Grains Research and Development

Soil inversion (mouldboard ploughing)

For the past five years researchers and growers in the northern agricultural region of Western Australia have been assessing the role of soil inversion using mouldboard ploughs.

The mouldboard plough has shown to play an important role in overcoming non-wetting soils, burying herbicide resistant weeds, removing compaction and if required bury lime into acid subsoils. It is used as a one-off soil renovation tool (approximately once every 10 years or more) on sand plain soil in a stubble retention and minimum tillage system.

Mouldboard ploughing overcomes water repellence by burying the repellent topsoil and bringing to the surface a layer of subsoil which is not repellent. Water can readily enter the soil and after sufficient rainfall the buried topsoil fully wets-up and becomes inhabited with crop roots and can stay wetter for longer where it is not subject to evaporation.

Related Video

The pros and cons of mouldboard ploughing

Bury 'em deep - or not?: Are you considering the use of mouldboard ploughing to reduce the weed seed bank or combat non-wetting soils? Watch this video first.

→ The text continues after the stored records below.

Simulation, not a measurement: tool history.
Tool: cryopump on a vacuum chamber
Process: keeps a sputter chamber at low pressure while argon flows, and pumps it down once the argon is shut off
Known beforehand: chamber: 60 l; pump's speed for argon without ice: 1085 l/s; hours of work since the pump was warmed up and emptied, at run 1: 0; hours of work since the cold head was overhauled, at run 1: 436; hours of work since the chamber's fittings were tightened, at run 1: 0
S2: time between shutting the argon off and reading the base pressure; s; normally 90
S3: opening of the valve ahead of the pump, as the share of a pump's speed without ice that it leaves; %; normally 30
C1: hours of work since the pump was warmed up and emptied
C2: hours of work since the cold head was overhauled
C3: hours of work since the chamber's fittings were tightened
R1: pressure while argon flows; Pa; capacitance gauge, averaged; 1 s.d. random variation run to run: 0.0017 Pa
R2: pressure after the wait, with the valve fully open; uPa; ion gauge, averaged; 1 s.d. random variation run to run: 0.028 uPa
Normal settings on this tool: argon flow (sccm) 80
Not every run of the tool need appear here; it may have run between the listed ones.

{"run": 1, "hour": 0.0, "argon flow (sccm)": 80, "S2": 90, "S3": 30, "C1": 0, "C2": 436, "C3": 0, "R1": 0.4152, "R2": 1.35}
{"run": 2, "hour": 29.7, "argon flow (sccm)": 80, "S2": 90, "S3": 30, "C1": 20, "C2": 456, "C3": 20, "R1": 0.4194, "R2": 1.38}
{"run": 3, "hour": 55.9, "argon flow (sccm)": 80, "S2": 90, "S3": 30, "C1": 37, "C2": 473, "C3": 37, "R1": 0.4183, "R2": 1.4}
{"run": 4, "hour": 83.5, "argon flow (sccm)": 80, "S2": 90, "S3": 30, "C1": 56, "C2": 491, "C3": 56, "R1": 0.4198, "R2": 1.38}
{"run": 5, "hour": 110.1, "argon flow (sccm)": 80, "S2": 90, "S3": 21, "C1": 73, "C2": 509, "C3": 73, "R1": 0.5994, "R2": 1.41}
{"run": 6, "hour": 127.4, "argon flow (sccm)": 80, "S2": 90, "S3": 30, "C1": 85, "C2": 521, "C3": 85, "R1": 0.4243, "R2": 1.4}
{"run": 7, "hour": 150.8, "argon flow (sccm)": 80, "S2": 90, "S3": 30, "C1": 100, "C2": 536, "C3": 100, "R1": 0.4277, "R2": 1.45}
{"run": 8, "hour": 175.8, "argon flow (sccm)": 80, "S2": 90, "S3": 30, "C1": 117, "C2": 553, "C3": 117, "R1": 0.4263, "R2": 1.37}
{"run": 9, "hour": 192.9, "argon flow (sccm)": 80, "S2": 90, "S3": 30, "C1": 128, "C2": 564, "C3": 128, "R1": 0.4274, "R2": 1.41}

In a loamy sand soil at Binnu in which the clay content increases with depth in the profile mouldboard ploughing buried the water-repellent topsoil which had a clay content of 3.5 per cent and replaced it with inverted subsoil with an average clay content of 5.5 per cent. Bringing the deeper higher clay content soil to the surface was equivalent to spreading and incorporating 125 tonnes per hectare of clay rich (26 per cent clay) subsoil.

Trial results in the northern agricultural region of WA show substantial productivity benefits from inversion ploughing using mouldboard ploughs. Average cereal grain yield increased by more than 600 kilograms per hectare in the first year and 300kg/ha in following years.

While the primary benefits of mouldboard ploughing is the removal of compaction and increased water infiltration, other agronomic advantages including nearly complete weed control, increased nitrogen mineralisation and improved nutrient access has also been achieved.

Complete soil inversion is required to completely bury weed seeds and water repellent soil and achieve optimum benefits. Good plough set-up and use of a skimmer blade which scalps off the topsoil and turns it into the furrow ahead of the mouldboard (which then folds the subsoil on top) is critical for success.

One of the greatest risks with mouldboard ploughing is the erosion that can result in the year the technique is applied. While there is no way to completely avoid this risk it can be minimised by only mouldboard ploughing the soil when it is wet and by seeding it immediately with a cereal cover crop.

Lupins, canola or other broadleaf crops should not be used as a cover crop because of their sensitivity to sand blasting. On mouldboard ploughed paddocks the stubble of the first year’s cover crop should not be grazed so that sufficient stubble is retained to protect the following year’s crop.

In a trial which had poor soil inversion with a mouldboard plough resulting in a concentration of dry topsoil in the seed zone, the addition of banded-applied wetting agent improved yield by 270 kg/ha over mouldboard ploughing without the use of wetting agent. It should also be noted that this occurred despite above average rainfall at the site — 252mm growing season and 177mm out of season.

Rotary spade versus moudlboard plough - which impliment to choose?

Deciding which of the implements is best to use comes down to each individual growers priorities and their purpose for using the tool.

A mouldboard plough is the best tool if weed control is a high priority. It is the cheaper and faster option, but can require more technical skill to get the plough set-up correctly. The inverted soil is very soft and will need to be rolled in a separate operation. Mouldboard ploughs can invert sandy gravel soils with quite high gravel content provided the gravel is loose and not cemented. The rotary spader on the other hand may not be able to work effectively in these soil types.

Research has shown the rotary spader can control 60-70 per cent of broadleaf weeds, but the cultivation can stimulate germination of grass weeds and increase their numbers compared with the mouldboard plough which controls >90 per cent of both grass and broadleaf weeds with successful inversion.

The rotary spader is the better tool for incorporating amendments, including clay rich subsoil (claying) or lime into acid subsoils.

Spading leaves some water repellent topsoil near the surface so emerging crops do have access to some soil nutrients, including phosphorous in the surface soil, but it may also mean that water repellence can redevelop more rapidly on spaded soils compared with those inverted by the plough.

Many growers and contractors prefer to deep-rip the soil prior to spading to decrease the soil strength improving the speed and depth to which the spader can work, and remove rocks or stumps, but this is an additional cost.

A study of mouldboard ploughing showing new growth on left next to an untreated area of scant growth.

Badgingarra wheat mouldboard ploughed (left) and untreated control (right).
(Source: DAFWA)

A tractor pulls a thirteen-furrow reversible mouldboard plough with hydraulic breakout across a field.

Thirteen-furrow reversible mouldboard plough with hydraulic breakout.